Imagine a contractor who had no idea how many pieces of field equipment he
owned or what they were used for. Imagine a contractor who bought new
backhoes each time he started a job because his employees convinced him that newer equipment would be faster.

Hard to imagine? Consider office technologies in place of field equipment, and the situation above is not so unlikely. Nothing is more vital to contractors than
their tools. But the efficient tracking of information in the office is a close second. Many contractors overlook this essential area, however, leaving decisions about processes and technology to be made unsystematically by others.

With the start of a new year, now is a great time to rationally and systematically assess the company’s technology processes and products. But don’t think that a simple spreadsheet listing of tools is enough. The key is to understand what is working and what is not.

IDENTIFYING THE WEAK POINTS
Construction executives are good at assessing systems and processes that work in the field and eliminating those that are intrinsically inefficient. These same basic principles can be applied in the office.

According to Sharon Minnock, president of Minnock Consulting Inc., an
independent information technology consulting firm dedicated to the construction industry, the first step is to look at the systems in place before evaluating new technological tools.

“Many processes are far less efficient than people realize,”Minnock says. “The project manager who gets a billing report when he asks for it may feel like it’s efficiently handled, but what he may not know is the data was entered two or three times.”

Minnock recommends first identifying areas with obvious inefficiencies. For example, what processes take a long time
to complete? Are some tasks being done manually? Are multiple systems used when one could do it all? How simple are the processes? Could tasks be transferred easily to other individuals if staff members leave or are promoted?

CHARTING THE FLOW
Most brand new companies instinctively identify simple procedures needed to get work done, and many have found ways to make that happen. Only truly mature companies, however, say they’ve analyzed how all those processes work together. How does one department’s processes affect the next department’s? For example, do estimating and accounting software work together to record budget information for a job, or is the information entered twice or tracked differently?

In construction, technology inefficiencies are common because of piecemeal purchases. A specific request comes in, and technology is purchased without thought as to how it affects the larger flow of information. Before companies know it, they have built a lot of bridges with different connections to data. This haphazard approach may work—for a while. The problem is that many companies identify the gaps only when the backup fails, when the invoice is lost, or when the connection with the jobsite falters.

Each time a need for new technology arises, it’s not enough to look at the job description of a single employee and determine if he has the procedures and technology needed to complete the work. The real question is, “What are the informational goals of the company, and does the technology in place help that information to flow according to company needs?”

For companies that have not been doing this all along, a once-a-year examination of data flow can be essential. Before going any further in assessing technological assets, determine where the information weaknesses are located. Armed with that information, it’s much easier to fill the holes with the correct technology.

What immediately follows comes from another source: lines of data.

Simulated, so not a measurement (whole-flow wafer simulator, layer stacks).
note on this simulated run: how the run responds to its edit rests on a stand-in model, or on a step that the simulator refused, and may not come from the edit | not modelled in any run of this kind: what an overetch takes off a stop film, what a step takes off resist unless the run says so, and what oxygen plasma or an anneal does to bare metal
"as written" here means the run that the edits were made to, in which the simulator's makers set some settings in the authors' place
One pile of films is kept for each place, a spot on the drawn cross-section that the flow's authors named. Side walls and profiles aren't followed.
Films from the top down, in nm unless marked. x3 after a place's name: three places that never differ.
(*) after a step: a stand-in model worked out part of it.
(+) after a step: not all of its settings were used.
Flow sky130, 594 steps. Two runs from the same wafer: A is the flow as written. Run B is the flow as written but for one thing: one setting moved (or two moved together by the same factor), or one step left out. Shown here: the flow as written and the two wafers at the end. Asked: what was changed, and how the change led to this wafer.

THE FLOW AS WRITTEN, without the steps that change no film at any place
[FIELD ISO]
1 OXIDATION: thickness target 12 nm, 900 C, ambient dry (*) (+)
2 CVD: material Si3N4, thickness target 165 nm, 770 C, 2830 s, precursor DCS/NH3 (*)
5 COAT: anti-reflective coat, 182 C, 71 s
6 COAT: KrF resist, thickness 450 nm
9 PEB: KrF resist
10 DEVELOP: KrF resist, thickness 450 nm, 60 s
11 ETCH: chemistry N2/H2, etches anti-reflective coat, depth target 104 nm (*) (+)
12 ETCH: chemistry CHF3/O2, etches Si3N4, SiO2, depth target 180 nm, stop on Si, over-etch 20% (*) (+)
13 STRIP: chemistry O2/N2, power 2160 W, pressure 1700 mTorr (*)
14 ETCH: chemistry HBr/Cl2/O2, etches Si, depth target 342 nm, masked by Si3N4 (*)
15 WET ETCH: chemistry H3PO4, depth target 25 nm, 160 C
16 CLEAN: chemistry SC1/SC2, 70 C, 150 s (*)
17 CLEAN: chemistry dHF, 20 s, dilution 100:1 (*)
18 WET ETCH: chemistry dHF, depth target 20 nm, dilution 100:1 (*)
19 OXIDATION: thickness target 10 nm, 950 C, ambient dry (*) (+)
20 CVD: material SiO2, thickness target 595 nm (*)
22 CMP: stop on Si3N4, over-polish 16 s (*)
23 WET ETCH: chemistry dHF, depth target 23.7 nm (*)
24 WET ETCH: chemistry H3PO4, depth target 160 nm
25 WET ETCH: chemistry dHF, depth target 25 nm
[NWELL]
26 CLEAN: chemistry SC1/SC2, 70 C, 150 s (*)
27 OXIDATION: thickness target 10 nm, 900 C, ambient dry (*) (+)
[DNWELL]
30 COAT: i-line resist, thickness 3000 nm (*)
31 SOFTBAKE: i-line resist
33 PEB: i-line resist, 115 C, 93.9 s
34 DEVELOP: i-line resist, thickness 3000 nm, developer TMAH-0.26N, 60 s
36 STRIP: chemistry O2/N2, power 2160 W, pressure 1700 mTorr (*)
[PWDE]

ASSESSING CURRENT PRODUCTS
As weaknesses are identified, the knee-jerk reaction is to buy more technology to address them. Before considering the purchase of new products, however, construction executives need to take a long, hard look at their current systems, particularly software applications. Research shows that users of sophisticated applications, such as construction-specific software, utilize only a fraction of their systems’ capabilities and features.

“New systems, same old processes,” Minnock says, is a common problem she encounters among construction clients
who revert back to old, less-efficient processes because they don’t fully understand the new software. She mentions
one company, for example, that used spreadsheets for billing, spending approximately one week each month to
complete this task. After showing the staff how to set up AIA billings in their software, they now spend only one
afternoon on the entire billing process.

Once problems are identified, the solutions are often quite simple. Spending time to train new employees, learn new
system upgrades, or perhaps bring in a consultant from the software vendor, may be all it takes to increase efficiency and better utilize a system that’s already installed and paid for.

THE DECIDING FACTOR
After pinpointing areas of inefficiency and assessing current products, the decision to invest in new technology may ultimately prove to be the best solution. According to Minnock, decision-makers should first take a look at their company and consider two issues.

“Typically, the deciding factor is money, but it really should be risk assessment and competition,” she says. “To
determine risk level, companies need to ask what they are risking by not having the technology. The competition factor consists of what puts the company ahead of the competition and what tools it needs to best meet customers’ needs.”

A company can feel confident with a high technology IQ that provides the grounds for increasing efficiency and making good decisions about technology purchases. A once-a-year assessment of these issues may be all it takes to capitalize on technology and avoid the inefficiencies that plague not-so-savvy competitors.